It has therefore been hard for Petersen to form any sort of rhythm to his Test career, and even more so due to the fact he was walking to the crease in the unfamiliar No 3 position.
It was an unforgiving baptism to Test cricket, especially due to South Africa’s openers not being able to offer up any form of resistance against the new ball.
New Proteas Test coach Shukri Conrad has immediately tried to rectify this situation by handing Western Province top-order batter Tony de Zorzi a Test debut at No 3, while moving Petersen to the middle at No 5 to give him the best possible chance of success.
Finding himself now the recipient of a paddle, it is Petersen that has to row his boat to safety.
He has the footwork and strokeplay, the experience and the method, he can play off front foot and back, against pace and spin. But returns of 14 and seven at Centurion is not what’s going to keep him in the Test side for any length of time.
It does seem rather churlish to isolate a lone batter in the form of Petersen when the perennial problems across the Proteas batting unit reared its ugly head again at SuperSport Park.

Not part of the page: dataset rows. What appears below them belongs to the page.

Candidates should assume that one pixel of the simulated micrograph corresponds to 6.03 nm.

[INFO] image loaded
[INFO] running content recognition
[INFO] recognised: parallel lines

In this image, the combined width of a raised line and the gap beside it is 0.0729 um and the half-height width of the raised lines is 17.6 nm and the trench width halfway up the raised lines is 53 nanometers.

But with Aiden Markram and Dean Elgar seemingly now installed at the opening pair after their century stand in the first innings, De Zorzi to be given a run at first drop for the foreseeable future and Temba Bavuma is the captain of the Test side, it does leave Petersen the most vulnerable.
Even more so due to reserve batter Ryan Rickleton banging the door down domestically. The Lions left-hander has fully recovered from the ankle injury that kept him out of the Australian tour to strike three centuries in three first-class matches and is now pushing hard for inclusion in the Proteas Test starting XI.
While acknowledging it is not his duty to select the final XI, Bavuma has plenty of confidence in Petersen to get the job done against the Windies in the second Test. Equally, he had some sage words of advice for young Rickelton.
“Keegan is obviously a guy that has been part of the team. He has been out not because of performances, but due to injury. He is fit now, and we suppose have an unwritten policy that sees the incumbent guy come back in again,” Bavuma said.
“Keegan has been an important player for us. When he came into the team, he batted out of position, batting at No 3. Number 5 has really always been his position, and I think you want to give a guy an opportunity in a position that he prefers.
“Obviously, Ryan is banging in the runs. But sometimes that does happen, that you don’t get an opportunity when you’re doing well, and you get an opportunity when you are not doing well.
“Looking at Ryan, taking in all our experiences as Test players, he needs to keep his head down, as he is doing, keep putting in the work, and when that opportunity comes make sure that he is mentally ready for it.”